Can programming be liberated from the von Neumann style?
A paper written by John Backus in 1978. Available in pdf format from Stanford here.
In 1983, I was asked to read, study, analyse and comment on this important paper by Backus by some senior managers who were comfortable with Fortran (which John Backus created in 1954) and APL, who had heard well of, but were not conversant with Lisp, and, perhaps, who would be willing to play with LOGO.
My letter in May 9, 1983
In response to your request, here is perhaps a not too brief translation, with only a little bit of opinion at the end.
In the first part of the paper what Backus is proposing is a language (or a new class of languages) which does to Lisp what APL did to Fortran. For anyone not too familiar with Lisp, it would be instructive to learn the children's language LOGO, (a simplification of Lisp). In the meantime, think of LOGO as a language in which one may define many functions (programs) which may or may not have declared inputs and may or may not have an explicitly defined output. Each function definition may use within it any other defined function.

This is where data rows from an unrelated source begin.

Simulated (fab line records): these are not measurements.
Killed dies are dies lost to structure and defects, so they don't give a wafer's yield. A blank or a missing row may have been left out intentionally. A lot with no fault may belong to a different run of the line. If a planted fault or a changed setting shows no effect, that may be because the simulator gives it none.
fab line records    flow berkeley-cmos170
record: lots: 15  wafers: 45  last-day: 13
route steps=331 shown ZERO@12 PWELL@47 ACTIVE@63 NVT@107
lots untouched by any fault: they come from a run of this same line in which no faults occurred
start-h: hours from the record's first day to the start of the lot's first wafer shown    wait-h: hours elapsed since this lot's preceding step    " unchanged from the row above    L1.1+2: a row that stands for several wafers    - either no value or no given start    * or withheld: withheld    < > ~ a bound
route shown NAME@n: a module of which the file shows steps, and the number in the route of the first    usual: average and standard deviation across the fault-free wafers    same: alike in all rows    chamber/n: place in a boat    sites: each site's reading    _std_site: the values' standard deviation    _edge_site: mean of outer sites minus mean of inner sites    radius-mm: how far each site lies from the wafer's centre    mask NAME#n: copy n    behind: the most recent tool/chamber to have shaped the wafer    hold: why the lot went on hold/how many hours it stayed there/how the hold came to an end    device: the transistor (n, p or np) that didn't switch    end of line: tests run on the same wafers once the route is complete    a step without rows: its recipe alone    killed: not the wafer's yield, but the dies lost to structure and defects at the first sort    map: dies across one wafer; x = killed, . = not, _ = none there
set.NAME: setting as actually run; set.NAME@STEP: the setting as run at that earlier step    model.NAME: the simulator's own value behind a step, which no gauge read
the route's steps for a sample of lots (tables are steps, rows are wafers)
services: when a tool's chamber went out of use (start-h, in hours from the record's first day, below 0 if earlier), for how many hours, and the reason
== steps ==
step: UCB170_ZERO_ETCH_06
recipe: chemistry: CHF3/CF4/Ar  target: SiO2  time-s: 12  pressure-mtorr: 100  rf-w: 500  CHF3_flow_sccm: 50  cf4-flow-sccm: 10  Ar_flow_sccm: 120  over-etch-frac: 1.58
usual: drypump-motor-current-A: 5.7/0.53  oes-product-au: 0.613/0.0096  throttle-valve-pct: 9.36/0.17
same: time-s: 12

Now to understand Backus' language, conceive of a variant of LOGO whose function definitions do not use formal parameters, (i.e. declared inputs), yet whose functions always take an input and, without an explicit "OUTPUT", always generate an output.
Since the inputs are not defined, they may be arbitrarily large and complex (but structured just like "lists" in Lisp). Although functions are encouraged to accept as wide a variety of inputs as may be appropriate, there will obviously be some inputs which are outside of the domain of inputs which some functions know how to deal with; in this case the function generates a special output called "undefined". For example one function may invert a matrix. If given a matrix of any dimension, it will output the inverse; the function may even be generalized so that if given any number of matrices it will output the same number of matrices each an invert of its corresponding input matrix. If given something which is not a matrix, or given a sequence of objects of which only one is not a matrix, it will output "undefined".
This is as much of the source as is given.